It’s a perfect day to write the review for The Revenant, a film I saw about a week ago and decided to let it sit before doing a traditional review about one of the year’s most grueling movies. It leads all Oscar nominations with 12, and recently picked up three Golden Globes also, showing that although a film like this can have very audible detractors, normally, movie fans soak up the kind of work that goes into a film like this.

Now, it’s not fair to pin feelings about the movie entirely on the production. We’ve heard the stories about how much of the day was spent rehearsing and becoming used to the sub-zero temperatures before actual filming could begin in natural light, meaning that only about an hour and a half of actual shooting could be done in a single day. Occasionally the crew slept in tents and consistently relocated to another section of the forest they were filming to get just the right amount of snow on the ground, just the right amount of lighting.

The story is extremely simple for an experimental director like the great Alejandro G. Inarritu, the director of last year’s masterpiece Birdman (or The Unexpected Virtue of Ignorance). The tale begins with a troop of men on a fur-trapping expedition under Captain Andrew Henry (Domhnall Gleeson). They are attacked by a group of Native Americans and have to flee, taking a difficult course back to town without the pelts they need. While on the run, their main navigator Hugh Glass (Leonardo DiCaprio) is mauled by a large grizzly bear protecting her young, and he is very nearly unresponsive with deep cuts everywhere, especially large slash marks through his back. Captain Henry tells two of the men to stay back with him until he dies so he could have a proper burial, and the two that volunteer are the young Jim Bridger (Will Poulter) who is friends with Glass’s son Hawk (Forrest Goodluck) and the short-tempered John Fitzgerald (Tom Hardy) who wants to protect Jim, but also possibly make a run back for the pelts they left behind.

When the cold becomes too bad to last and Natives get closer to where they are staying, Fitzgerald kills Glass’s son and leaves Glass in a grave to die, currently unconscious from the awful wounds he suffered. Fitzgerald and Jim Bridger flee back to the town where the Captain and the remaining living men are stationed.

The remaining two acts of the film are Glass rising from the grave and slowly making his way back, hunting after Fitzgerald who he knows killed his boy. We watch his healing process and journey back in excruciating detail, watching one man’s will for revenge survive the elements and brutal violence from both animals and Natives to get payback on Fitzgerald.

As stated before, there’s a subtext in this movie about suffering for your art. DiCaprio himself has stated that he took a beating doing this movie, and as a vegan, even ate raw bison liver and raw fish to simulate Glass surviving the elements. He gives it all in this movie, and along with Tom Hardy (who has the second most screen time), it’s obvious that there is a level of commitment to this movie that stands above and beyond anything that has come out this year. It was an immensely hard film to make, and outside of a few choices dealing with some paranormal visions experienced by Glass, it’s a pretty perfect movie.

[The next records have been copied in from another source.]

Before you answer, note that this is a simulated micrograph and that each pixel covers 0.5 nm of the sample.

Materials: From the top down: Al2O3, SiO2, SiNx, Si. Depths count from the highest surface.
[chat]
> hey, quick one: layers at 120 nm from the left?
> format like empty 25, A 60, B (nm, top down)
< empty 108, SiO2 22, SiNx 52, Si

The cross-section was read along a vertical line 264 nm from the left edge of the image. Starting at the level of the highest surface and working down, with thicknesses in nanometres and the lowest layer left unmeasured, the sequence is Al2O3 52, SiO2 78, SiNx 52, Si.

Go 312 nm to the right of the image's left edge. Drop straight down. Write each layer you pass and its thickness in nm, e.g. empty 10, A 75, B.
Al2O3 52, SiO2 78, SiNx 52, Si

Whenever Emmanuel Lubezki shoots a movie, the viewer has to always start with the cinematography when discussing the film. He’s the best in the business by far and it’s not even close. The camerawork here is much more stable than in Birdman, instead focusing on symmetrical shots through the trees and showing the forest as both beautiful but very cold. Then, when the action/battle scenes do happen, they are crisp and incredible. There are moments and shots in this film where it seems impossible that the effect that was given off could’ve even been achieved in the first place. Alejandro Inarritu goes back to his more existential, depressing days with this movie, but because of the material he’s working with, he keeps the over-plot simple, instead relying on visuals to tell the background information. After a wordy film like Birdman, here, we get a ton of silence.

Leonardo DiCaprio is a career-best in this role. He should’ve been rewarded with an Oscar for The Wolf of Wall Street, but here he shows again why he is one of the best actors in the business. It’s a more physical performance than were used to from him, but he commands every second of screen time that he has. The journey we take with him is astounding, and the small scenes of his excruciating recovery are acted so well by just his body language. Tom Hardy does the same, but we’re used to the animalistic version of Hardy, it’s just another performance in a considerably great run by him over the last two years or so.

Relentlessly beautiful, action-packed, disturbing, and just wonderful, The Revenant is THE movie of 2015 along with ‘Star Wars’ and every second of it is immersive and powerful. It’s two great actors, a great director, the greatest cinematographer, and a great team, landscape, and idea blended together to create a true masterpiece. There’s no question that this should win Best Picture at the Oscars, and there’s really not much of a debate in terms of what movie tried the hardest to be transcendent art. This is exactly what the movie industry needs, an injection of the hardest work possible on a film. It’s astounding how much a three hour movie with no dialogue can have every audience member on the edge of their seat. Its intensity is unmatched.